Planning commission gives node to code changes to encourage mixed uses
BEND, Ore. (KTVZ) -- The city of Bend is working to keep up with growth, and changes, by creating and encouraging mixed-use development in the Bend Central District.
The central district is located to the east of Highway 97, and covers from Revere Avenue to the north down to the railroad tracks at the south end of the district, and it goes as far east as Fourth Street.
The city's Planning Commission looked Monday night at ways to make the area easier to develop.
The city would like to see the opportunity for more housing to happen in mixed-use area, alongside shops and businesses.
So it's looking at code changes that will allow for more mixed-use buildings, make parking more accessible, and maximize buildable space.
Allison Platt, a senior planner with the city, said allowing for mixed uses and creating a walkable neighborhood is something the city feels can help accommodate growth.
"It's really expensive to serve infrastructure as we keep growing out in the city, whereas in the center of the city where we have that base infrastructure we have that access to a complete neighborhood and complete access to services," Platt said.
"You're actually going to reduce your vehicle miles traveled by encouraging that denser development in the center of the city where people can walk to things, where people can access goods in a shorter trip distance."
After the planning commission decided to move forward with code changes Monday night, the proposals to make development easier will be in front of Bend City Council on Feb. 5 for a public hearing.
And the city has other ideas for the Bend Central District.
It's starting to look at the Bend Central District as a possible new location for city hall, which has outgrown the downtown location and uses several nearby office spaces.
Platt said as the city has grown, the true center of the city has moved more to the east.
That makes the Bend Central District a more easily accessible spot for the entire city.
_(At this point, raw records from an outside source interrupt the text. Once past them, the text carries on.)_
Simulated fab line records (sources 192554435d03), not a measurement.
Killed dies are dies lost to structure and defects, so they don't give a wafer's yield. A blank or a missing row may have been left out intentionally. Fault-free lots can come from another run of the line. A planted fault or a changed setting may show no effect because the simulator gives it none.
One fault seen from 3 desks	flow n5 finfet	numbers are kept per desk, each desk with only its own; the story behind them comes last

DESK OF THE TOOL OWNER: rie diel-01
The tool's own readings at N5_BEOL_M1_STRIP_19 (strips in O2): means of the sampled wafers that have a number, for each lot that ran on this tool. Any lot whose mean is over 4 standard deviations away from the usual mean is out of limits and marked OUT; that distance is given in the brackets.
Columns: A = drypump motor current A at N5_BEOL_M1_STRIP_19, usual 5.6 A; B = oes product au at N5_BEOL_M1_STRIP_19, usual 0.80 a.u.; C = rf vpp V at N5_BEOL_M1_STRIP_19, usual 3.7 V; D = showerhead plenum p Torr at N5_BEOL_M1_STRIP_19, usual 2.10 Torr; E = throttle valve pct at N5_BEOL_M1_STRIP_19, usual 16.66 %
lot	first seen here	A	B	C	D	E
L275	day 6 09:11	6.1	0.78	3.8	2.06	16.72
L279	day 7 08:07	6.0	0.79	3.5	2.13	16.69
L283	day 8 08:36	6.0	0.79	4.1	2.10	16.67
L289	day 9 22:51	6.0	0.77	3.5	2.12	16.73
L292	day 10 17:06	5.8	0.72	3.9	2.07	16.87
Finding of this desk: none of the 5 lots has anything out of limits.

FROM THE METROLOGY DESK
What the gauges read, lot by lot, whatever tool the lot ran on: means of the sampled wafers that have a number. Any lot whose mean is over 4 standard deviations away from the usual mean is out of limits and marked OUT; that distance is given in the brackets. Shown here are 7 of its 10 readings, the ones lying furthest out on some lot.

"It's likely that the center of the city will only move more east as the city grows, and so looking at a city hall that is in a more central location can serve all constituents in an easily accessible location," Platt said.
"And I also think we're concerned about parking in downtown and taking away some really prime real estate for commercial activity to take place in downtown."
Right now, the city is still looking to see if it would be able to place city hall in the Bend Central District.
It would have to secure funding for the project if they do decide to move forward with it.